SIX PACK: Top Defensive Threats

We tackle the six best defensive players the Nittany Lions will face during the 2009 season. Crack open the six pack to see who made the list.

The six best opposing defensive players on Penn State's 2009 schedule (limit of one per team). Players are listed in the order PSU will face them.

Andre Neblett, Temple DT: Back for his fourth year as a starter, Neblett is a sturdy 6-foot-2, 295-pounder who has been a consistent run-stuffer in the Owls' rapidly improving defense. With 96 tackles, 18 tackles for losses and five forced fumbles in his career, he may well be the best defensive tackle the Nittany Lions face in the regular season. Temple's new defensive line coach, Randy Melvin, who spent four years in the same position with the Cleveland Browns, should also help Neblett.

Martez Wilson, Illinois LB: The Illini have surpassed Northwestern in terms of padding linebackers' tackle numbers, as an Illinois 'backer has led the Big Ten in stops in each of the past three years (J Leman for two seasons and then Brit Miller last fall). This year, Wilson will be the man to watch. He is moving from an outside post inside, the better to be in the middle of the action. Wilson has outstanding size (6-foot-4, 240) and speed. Poor fundamentals have prevented him from emerging as a star to date. But we expect that to change this year.

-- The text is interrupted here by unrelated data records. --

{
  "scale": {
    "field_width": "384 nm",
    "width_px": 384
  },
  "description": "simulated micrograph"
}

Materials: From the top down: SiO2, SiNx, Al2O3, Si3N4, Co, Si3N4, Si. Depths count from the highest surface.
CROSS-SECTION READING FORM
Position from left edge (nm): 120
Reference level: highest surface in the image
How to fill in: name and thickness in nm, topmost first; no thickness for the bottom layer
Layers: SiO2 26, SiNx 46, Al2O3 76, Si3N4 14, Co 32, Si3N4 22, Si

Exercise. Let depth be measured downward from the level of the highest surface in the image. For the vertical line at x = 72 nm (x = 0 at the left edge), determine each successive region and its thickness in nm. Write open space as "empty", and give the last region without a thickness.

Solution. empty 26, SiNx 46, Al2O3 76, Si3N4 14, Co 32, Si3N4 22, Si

Brandon Graham, Michigan DE: Graham has a knack for sacking quarterbacks, pulling down passers 18.5 times over the past two seasons. A quick, aggressive, intense player, Graham had 46 tackles (29 solo) and 10 sacks in 2008 and was a bright spot in an otherwise dark season for Michigan fans. Graham's production could increase if the rest of the U-M defensive line has progressed.

Corey Wootton, Northwestern DE: Wooten may not be the best defensive end in the conference. But with good feet, impressive agility off the blocks and an ability to tear around the edge, he is the most consistent player at his position. Last season he had 10 sacks, 16 tackles for loss, an interception, one forced fumble and one fumble recovery. On the year he had 42 tackles.

Kurt Coleman, Ohio State S: The senior safety will be counted on to be a leader in a secondary that must replace star corner Malcolm Jenkins. Though not the biggest player for the position (5-11, 188), Coleman has a nose for the ball, having made 78 tackles and team-high four interceptions in 2008. It will be interesting to see if he'll be able to roam the field this year without a shut-down corner like Jenkins protecting his flank.

Greg Jones, Michigan State LB: A first-team All-Big Ten pick in 2008, Jones has led MSU in tackles the past two seasons. In 2008 he had 127 tackles and was a true blitzing weapon for the Spartans, making 14.5 stops behind the line. At 6-1, 222 pounds, Jones has good size and impressive speed with the ability to plug up lanes and push back ball-carriers.